Intuitively, you can describe a permutation by explicitly listing the position to which it assigns everything. In this method,

    [1, 4, 2, 5, 3]

is a permutation of 5 objects which places the first object first, the second object third, the third object fifth, the fourth object second, and the fifth object fourth.

This is cumbersome, and it obscures the internal structure of the permutation. It is more conventional to describe a permutation as a collection of cycles; our example permutation would be given as

    (1)(2 4 5 3)

This tells us that the first element is in a 1-length cycle with itself, and the other four elements share a 4-length cycle. Specifically, after one application of the permutation, element 4 will conceptually metamorphose into element 5 (which follows "4" in the cycle), element 2 will become element 4, element 3 will become element 2, element 1 will stay right where it is, and so forth.

This representation, among other virtues, makes it pretty easy to compute the order of the elements after one, or more, applications:

     (0) [1, 2, 3, 4, 5]
     (1) [1, 4, 2, 5, 3]
     (2) [1, 5, 4, 3, 2]
     (3) [1, 3, 5, 2, 4]
     (4) [1, 2, 3, 4, 5]

After four applications, we've come back to the original order of the elements. This is because our permutation contains a 1-cycle and a 4-cycle, and the least common multiple of 1 and 4 (the cycle lengths) is 4 (the number of applications required to return to the original order). You can see the 1-cycle running down the column at position 1, and you can see the 4-cycle running down the columns at positions 2, 4, 5, and 3, which are the elements contained in that cycle.

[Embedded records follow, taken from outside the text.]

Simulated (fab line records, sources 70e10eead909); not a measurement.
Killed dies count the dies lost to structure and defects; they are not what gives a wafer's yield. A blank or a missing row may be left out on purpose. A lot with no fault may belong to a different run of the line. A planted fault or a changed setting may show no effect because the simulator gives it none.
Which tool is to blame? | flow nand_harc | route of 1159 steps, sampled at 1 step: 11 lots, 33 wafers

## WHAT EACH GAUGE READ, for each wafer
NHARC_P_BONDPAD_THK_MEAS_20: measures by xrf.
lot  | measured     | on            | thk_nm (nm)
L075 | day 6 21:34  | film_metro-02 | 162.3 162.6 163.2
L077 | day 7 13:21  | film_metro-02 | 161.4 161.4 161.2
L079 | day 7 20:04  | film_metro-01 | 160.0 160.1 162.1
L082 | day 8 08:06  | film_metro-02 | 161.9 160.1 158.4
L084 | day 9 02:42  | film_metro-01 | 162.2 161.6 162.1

Armed with this, we can go a little further: after 75 applications, 1 will advance through its cycle 75 times (remaining "1"), and each other position will advance through its cycle 75 times. Since that cycle is 4 elements long, this is the same as advancing 75 mod 4 (= 3) times, giving us

    (75) [1, 3, 5, 2, 4]

It turns out that every permutation arranges elements into cycles like this. We could consider a permutation on two objects:

    (1 2)

which swaps the objects. We can consider what is essentially the same permutation on 200 objects:

    (1 2)

which swaps the first two objects while leaving the other 198 objects in place. (Formally, those objects are all in 1-cycles, and we just don't bother writing them all down.) With a slightly more complex permutation on 200 objects:

    (3 70 54 159)

we will see 196 objects stay in place while the objects in positions 3, 70, 54, and 159 rotate through those four positions. If we considered a different permutation on 200 objects for which (3 70 54 159) was one of the cycles it contained, the behavior at those four positions would remain the same as in this example, but the other 196 objects would behave differently. Every four applications, the object which started at position 3 will return to position 3, but the overall permutation might contain cycles of other lengths, so the period of the overall permutation will probably not be four.

You can think of a permutation as a collection of wheels of different circumferences, with each application rotating every wheel through a constant-across-the-wheels arclength. We call those wheels 'cycles'.

Yes, it is essentially the same mathematical concept — both are cycle decompositions of permutations. Carmack used a permutation to ensure every pixel is visited exactly once.

The I Ching has a historical connection to magic squares — the Lo Shu is a 3x3 magic square traditionally linked to the I Ching. But cycle decomposition analyzes the permutation between two orderings, which is a different mathematical structure from the row/column/diagonal sums of magic squares. That said, it is an interesting direction worth exploring.

> and is the result even that surprising?

Not as far as I can tell from skimming https://en.wikipedia.org/wiki/Random_permutation_statistics.

You are right, the presentation may be overdone. The result itself is a small mathematical fact. I made the interactive page so people can verify it themselves, not to make it look grand. Thank you for the criticism, I will adjust.

> and is the result even that surprising?

No.

The exposition has its problems too. Consider:

>> Zero fixed points — not a single hexagram occupies the same position in both orderings. The structural difference is total.

As a mathematical matter, the expected number of fixed points for any permutation is 1. Some have more. For some to have more, others must have less, and all of those will have 0.

But as a logical matter, "the structural difference is total" is pure gibberish. Consider these two permutations on 5 elements:

    1. [2, 3, 4, 5, 1]
    2. [5, 1, 2, 3, 4]

"Not a single element occupies the same position in both orderings."

But of course these two permutations have a nearly identical structure (they are rotations in opposite directions, and are each other's inverses); they are far more closely related to each other than either is to

    3. [4, 3, 2, 1, 5]

even though permutation 3 shares the assigned position of "3" with permutation 1, and the assigned position of "2" with permutation 2.

Then:

>> We reframe the question:

>> Transform the question "what is the structural distance between two orderings"

>> into the mathematical problem "what is the cycle structure of a specific permutation in S₆₄?"

This is nonsense. The 'question' cannot be transformed into the 'problem', because they are completely unrelated ideas. It's like transforming the question 'what is the Levenshtein distance between two strings?' into the problem 'if a specific string were in alphabetical order, how would it be pronounced?'.